In the previous post I promised an interesting analog panel meter to integrate with the Arduino, and here it is. I picked up this Fluke branded panel meter at an amateur radio swap meet for maybe five dollars. What caught my eye was first that it was a Fluke, and second that it has zero at the center. This style of meter is much less common than the ones with zero at one end. This panel meter likely came out of a differential volt meter like the Fluke 803. In a differential volt meter you need to be able to measure how far off you are in the positive or negative direction from a reference voltage, hence a zero at the center.

A quality zero-center analog panel meter

The conundrum here is that while we can fake an analog output of zero to five volts using a PWM output pin to swing the meter in the positive direction, we don’t have a way to produce a negative voltage from an output pin to swing the meter in the negative direction. Luckily, we don’t have to. Remember that the meter is really an ammeter. It doesn’t respond to negative voltages, it responds to the current flowing in one direction to the other. Normally we could run an analog panel meter by connecting one end to a PWM output pin through a resistor and connecting the other end to ground. This time, though, we will connect both ends of the meter to PWM output pins. That way we can turn one output on and the other off to make the current go one way, and then switch the one off and the other on to make the current go the other way.

My set up for the Fluke Meter

First I needed to find the series resistance necessary to get a full-scale reading at 5V on the meter. To do this I connected the meter up to two PWM output pins through a 100k potentiometer and a 10k resistor. I then wrote a very small Arduino program to turn the one pin on full while keeping the other one off. Once I had adjusted the potentiometer to get full-scale, I revisited the code.

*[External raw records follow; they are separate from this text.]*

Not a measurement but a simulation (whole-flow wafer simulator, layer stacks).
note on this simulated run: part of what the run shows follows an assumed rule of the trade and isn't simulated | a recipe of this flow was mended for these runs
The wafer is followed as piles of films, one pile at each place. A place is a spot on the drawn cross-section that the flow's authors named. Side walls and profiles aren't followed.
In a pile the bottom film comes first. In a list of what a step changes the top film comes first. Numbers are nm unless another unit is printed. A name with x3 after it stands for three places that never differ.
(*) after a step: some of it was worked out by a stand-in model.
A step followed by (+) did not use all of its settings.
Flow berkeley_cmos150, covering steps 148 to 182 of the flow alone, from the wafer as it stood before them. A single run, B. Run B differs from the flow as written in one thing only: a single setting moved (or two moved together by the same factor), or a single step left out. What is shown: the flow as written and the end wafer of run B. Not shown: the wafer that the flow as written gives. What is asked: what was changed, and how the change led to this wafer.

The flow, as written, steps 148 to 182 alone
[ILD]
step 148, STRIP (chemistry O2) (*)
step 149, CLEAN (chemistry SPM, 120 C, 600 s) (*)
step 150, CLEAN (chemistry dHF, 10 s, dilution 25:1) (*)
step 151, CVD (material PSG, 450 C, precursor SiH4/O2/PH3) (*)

I decided to encapsulate the control of the meter in one function. Because we want to take advantage of the full PWM resolution in the positive and negative direction, the function takes an integer between -255 and +255. After some range limiting, the function simply turns on one of the PWM outputs or the other to make the needle move left or right. Code in the loop() function just moves the needle left and right through the meter’s range.

#define NEG_METER 9
#define POS_METER 10

void setPanelMeter(int value) {
  if (value > 255) {
    value = 255;
  }
  if (value < -255) {
    value = -255;
  }
  if (value > 0) {
    analogWrite(NEG_METER, 0);
    analogWrite(POS_METER, value);
  }
  else {
    analogWrite(NEG_METER, -1*value);
    analogWrite(POS_METER, 0);
  }
}

void setup() {
  pinMode(NEG_METER, OUTPUT);
  pinMode(POS_METER, OUTPUT);
}

void loop() {
  // This code "exercises" the meter through its range
  int i = 0;
  int direct = 1;
  while (true) {
    if (direct * i >= 255) {
      direct *= -1;
    }
    i += direct;
    setPanelMeter(i);
    delay(10);
  }
}

So what will I use this meter for? I’m not sure at this point. My first thought is to keep it analog and maybe build a differential volt meter out of it. Whatever I do, I won’t try to change the scale.